And if the opening statement is a shout, the next is almost a whisper: Trevor Sutton‘s That Swing.4.K (1979), five foot square, bisected by an off vertical line achieved by joining two canvases black to the left and blue to the right, with the green of the painted edge just showing as a narrow line down the (off) centre.

Turning to the Untitled (1973) geometric painting on paper by Patricia Poullain, Higgins tells the story of her continuing to paint every day in her summer-house, facing the countryside, whilst making ‘pure painting’, both “in nature” and “against nature” at the same time.

In Alice Sielle‘s 3D Blue and Gold Segments (1978), drawing, within a shallow illusionistic space is more prominent. Approaching Op Art, carefully rendered three-dimensional abstract objects (segments) combine together on a grey ground to make an image that is more than the sum of its parts, appearing to generate light as much as reflect it. Sandra Higgins recalls asking her how she managed to paint it with such precision, and receiving the answer “I don’t know”.

The one painting I came here specifically to see was Purple Heart (1979) by Mali Morris. If Carnival is a shout and That Swing.4.K is a whisper then this is a song.

Mali Morris, 'Purple Heart', 1979, Acrylic on canvas, 167 x 165.5 cm. Image courtesy of Piper Gallery

Mali Morris, Purple Heart, 1979, Acrylic on canvas, 167 x 165.5 cm, Image courtesy of Piper Gallery

The purple heart shape of the title takes up nearly half of the canvas, and around it smaller, colour/forms harmonize, mediating, for me, a set of binary oppositions like hard and soft, head and heart, colour and line, form and content, object and image, words and music.

In Graham Boyd‘s Descender (1976) the large canvas has undergone a process of masking and spray painting resulting in a series of subtly gradated narrow bands of rich colour creating an undulating optical space.

The earliest painting in the show, Albert Irvin‘s Glow (1971) has decorative colours that echo the lines of the support whilst also looking virtually formless, the liquid paint poured, sprayed, splattered and at times approaching the condition of a gas.

William Henderson‘s marvelous Funky Black and Catch Me (1978) is as much built as painted. Rainbow bands on a black ground multiplying from left to right, until at the right hand third the space is completely filled, and the space itself seems to bend and deepen towards that side. It is an exciting painting, the visual equivalent of jazz ( be-bop rather than cool). Looking at the painting with me he explains how he achieved the rainbow stripes by loading a brush with contrasting colours and drawing it across the canvas. Either it worked or it didn’t and he would have to do it again.

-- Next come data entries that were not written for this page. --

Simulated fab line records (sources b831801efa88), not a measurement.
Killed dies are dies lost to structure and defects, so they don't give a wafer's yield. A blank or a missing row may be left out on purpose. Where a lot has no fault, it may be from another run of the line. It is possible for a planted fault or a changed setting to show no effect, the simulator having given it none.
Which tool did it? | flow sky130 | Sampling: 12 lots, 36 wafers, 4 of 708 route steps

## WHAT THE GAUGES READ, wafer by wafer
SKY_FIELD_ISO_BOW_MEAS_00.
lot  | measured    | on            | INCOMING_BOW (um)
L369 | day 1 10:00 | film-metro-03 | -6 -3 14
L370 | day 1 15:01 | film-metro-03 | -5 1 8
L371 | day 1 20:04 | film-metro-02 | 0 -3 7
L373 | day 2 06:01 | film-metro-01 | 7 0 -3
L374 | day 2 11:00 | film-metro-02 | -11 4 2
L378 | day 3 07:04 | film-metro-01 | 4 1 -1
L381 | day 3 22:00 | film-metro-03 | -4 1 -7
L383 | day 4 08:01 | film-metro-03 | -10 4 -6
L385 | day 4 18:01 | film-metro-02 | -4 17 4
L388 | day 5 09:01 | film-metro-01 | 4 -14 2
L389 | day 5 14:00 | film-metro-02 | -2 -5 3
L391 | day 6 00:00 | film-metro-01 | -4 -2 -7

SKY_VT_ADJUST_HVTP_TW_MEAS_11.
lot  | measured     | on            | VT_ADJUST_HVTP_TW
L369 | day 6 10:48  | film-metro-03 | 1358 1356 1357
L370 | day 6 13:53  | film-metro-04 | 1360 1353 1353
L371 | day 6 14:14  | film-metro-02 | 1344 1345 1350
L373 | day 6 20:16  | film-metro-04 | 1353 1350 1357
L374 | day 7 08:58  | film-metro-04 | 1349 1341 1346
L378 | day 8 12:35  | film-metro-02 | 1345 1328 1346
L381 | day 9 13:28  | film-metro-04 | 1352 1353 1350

Perfectly situated at the end of the gallery so it can be seen from many distances is Barrie Cook‘s spray painted Blue, Red and Yellow Grid (1977). As I journey towards it I am unsure how much of what’s happening is optical and how much is physically there.

Installation image by courtesy of The Piper Gallery

Installation image by courtesy of The Piper Gallery

Black vertical stripes are flanked by blue and violet creating an optical central horizontal light blue line – I think.

There’s opticality even in Jeanne Masoero‘s Basis for Light, Series II, no. 7 (1977) the nearest work in the exhibition to ‘systems art’. Comprising built up layers of torn white paper and PVA glue in loosely alternating rectangles of horizontal and vertical lines and resembling ploughed fields seen from the air, the structure is both accentuated and denied by the way the light and shadow is distributed over the uneven surface. Momentarily, I feel sure I see colours on that surface …and then I’m less sure.

Tess Jaray‘s Petros (1979) indices a different kind of uncertainty, the muted colours at times only just distinguishing the repeated architecture based motifs from the ground on which they seem to hover.

Rush Green (1977) by Frank Bowling is arrived at through the pouring of paint, more gravitational than gestural, the flow of paint looking gentle and slow. The verticality of the image elicits figure associations, and the richness of colour leads me to relate to it as if it were a mummy or possibly even the Turin Shroud.

Frank Bowling, Rush Green, 1977, Acrylic on canvas. Courtesy of the artist and Hales Gallery, 1977,

Frank Bowling, Rush Green, 1977, Acrylic on canvas, 167.6 x 71.1 cm. Courtesy of the artist and Hales Gallery

Whilst Bowling achieves an ‘all-over’ anti-composition, by contrast C. Morey de Morand‘s masking tape rectangles in There is Always More (1978) are deliberately placed in four colour groups against a shifting red ground.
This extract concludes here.